A lightweight ML inference server with dynamic batching, hot-swapping, and Prometheus metrics

These details have not been verified by PyPI

Project description

Forge

A lightweight ML inference server with dynamic batching, model hot-swapping, a multi-model registry and Prometheus metrics -- built from scratch in Python.

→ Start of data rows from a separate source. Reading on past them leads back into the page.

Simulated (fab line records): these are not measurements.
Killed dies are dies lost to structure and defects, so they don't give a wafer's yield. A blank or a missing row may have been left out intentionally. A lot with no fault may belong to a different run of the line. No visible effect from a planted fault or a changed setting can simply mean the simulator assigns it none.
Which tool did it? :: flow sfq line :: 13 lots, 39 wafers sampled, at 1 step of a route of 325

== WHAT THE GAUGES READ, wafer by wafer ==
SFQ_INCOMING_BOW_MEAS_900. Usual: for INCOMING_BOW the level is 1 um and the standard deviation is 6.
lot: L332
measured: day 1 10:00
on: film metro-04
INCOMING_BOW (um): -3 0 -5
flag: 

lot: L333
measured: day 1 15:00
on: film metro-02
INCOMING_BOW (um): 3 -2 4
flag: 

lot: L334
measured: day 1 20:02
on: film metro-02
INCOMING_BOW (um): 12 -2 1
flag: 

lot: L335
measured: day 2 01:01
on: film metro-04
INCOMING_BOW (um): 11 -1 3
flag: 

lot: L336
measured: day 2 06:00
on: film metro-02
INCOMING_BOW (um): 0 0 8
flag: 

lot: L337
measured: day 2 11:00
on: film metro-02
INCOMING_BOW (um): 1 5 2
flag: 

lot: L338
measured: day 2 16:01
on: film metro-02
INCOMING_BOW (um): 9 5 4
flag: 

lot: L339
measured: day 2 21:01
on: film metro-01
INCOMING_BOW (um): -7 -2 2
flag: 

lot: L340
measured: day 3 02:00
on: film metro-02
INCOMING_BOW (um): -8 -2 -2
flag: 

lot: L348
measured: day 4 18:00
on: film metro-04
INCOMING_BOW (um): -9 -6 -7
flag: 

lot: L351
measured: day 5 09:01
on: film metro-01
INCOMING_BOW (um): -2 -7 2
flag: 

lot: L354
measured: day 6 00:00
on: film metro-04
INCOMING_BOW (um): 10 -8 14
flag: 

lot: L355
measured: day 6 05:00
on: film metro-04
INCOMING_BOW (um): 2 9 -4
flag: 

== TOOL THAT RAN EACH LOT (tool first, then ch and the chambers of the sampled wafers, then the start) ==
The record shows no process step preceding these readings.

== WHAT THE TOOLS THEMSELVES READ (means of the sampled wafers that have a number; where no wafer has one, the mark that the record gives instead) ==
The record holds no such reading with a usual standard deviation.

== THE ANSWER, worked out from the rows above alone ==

This is not model.predict() behind Flask. Forge implements the core mechanics of what production runtimes like TorchServe and Triton do, from first principles: request queuing, batch assembly, concurrent GPU scheduling and zero-downtime model replacement.

pip install forge-ml-serve

Why Forge?

Enterprise inference runtimes are built for large-scale cloud clusters. They require Docker, have massive dependency trees and take gigabytes of disk space.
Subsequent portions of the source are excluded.